Zimbabwe: Electricity-Related Accidents Kill 224

26 February 2018

At least 224 people were killed in electricity related accidents countrywide between 2009 and 2016, the Zimbabwe Energy Regulatory Authority said on Wednesday.

ZERA's engineer in charge of renewable energy Tobias Mudzingwa said that they were concerned with the continued loss of life due to electricity-related accidents.

The deaths were mainly caused by infrastructure collapse, unsafe practices by members of the public, unsafe operations by employees and theft and vandalism on electricity infrastructure.

Engineer Mudzingwa was speaking during a domestic consumer education and awareness programme in Beitbridge that was jointly organised by ZERA and the Consumer Council of Zimbabwe (CCZ) last week.

"Between 2009 and 2016, the electricity sector recorded a total of 472 accidents. Of these, 364 (77 percent) involved members of the public and 106 (23 percent) involved ZETDC employees," said Engineer Mudzingwa.

"A total of 224 members of the public and 15 ZETDC workers were killed during the period under review.

"The causes vary from infrastructure collapse (42 percent), unsafe practices by members of the public (38 percent), unsafe operations by employees (13 percent) and theft and vandalism on electricity infrastructure (7 percent)".

He urged members of the public to always abide by the electricity safety use regulations to avoid unnecessary loss of life.

Engineer Mudzingwa said there was rampant use of unorthodox electricity networks, where in some instances people were using barbed wire to transmit electricity.

He advised people to migrate from the use of electricity to other forms of renewable energy like solar, bio-gas and liquid petroleum gas.

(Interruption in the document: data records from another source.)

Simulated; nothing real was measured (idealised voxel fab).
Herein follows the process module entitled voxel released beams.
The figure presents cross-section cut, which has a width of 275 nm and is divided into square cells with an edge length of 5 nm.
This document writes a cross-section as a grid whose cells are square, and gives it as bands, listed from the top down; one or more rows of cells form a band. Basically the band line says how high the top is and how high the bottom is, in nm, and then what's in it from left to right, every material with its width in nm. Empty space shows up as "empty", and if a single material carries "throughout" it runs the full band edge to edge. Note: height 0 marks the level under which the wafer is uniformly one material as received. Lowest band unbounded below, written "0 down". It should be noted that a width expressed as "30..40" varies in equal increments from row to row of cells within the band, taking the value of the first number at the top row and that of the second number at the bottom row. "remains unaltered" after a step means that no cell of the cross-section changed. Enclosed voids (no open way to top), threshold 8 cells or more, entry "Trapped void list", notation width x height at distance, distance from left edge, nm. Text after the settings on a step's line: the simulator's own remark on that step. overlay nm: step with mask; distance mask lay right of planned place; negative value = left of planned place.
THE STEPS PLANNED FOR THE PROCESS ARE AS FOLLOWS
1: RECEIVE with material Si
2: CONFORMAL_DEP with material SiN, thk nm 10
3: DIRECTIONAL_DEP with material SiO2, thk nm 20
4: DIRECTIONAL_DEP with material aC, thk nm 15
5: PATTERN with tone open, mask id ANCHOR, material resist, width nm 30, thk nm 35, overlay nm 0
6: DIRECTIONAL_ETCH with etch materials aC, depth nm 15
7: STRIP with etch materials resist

"The use of solar water geysers in homes for water heating - saves energy consumption by at least 40 percent. It is well-known that the majority of people in Zimbabwe (61 percent) still use wood fuel as their primary source of energy. Wood can still be used efficiently through improved wood stoves as opposed to the three-stone open fire method, " he said.

Engineer Mudzingwa also said the use of renewable energy in homes reduces the impact of global warming and climate change. He said it was sustainable and cheaper in the long run to use renewable sources of energy compared to fuels such as diesel.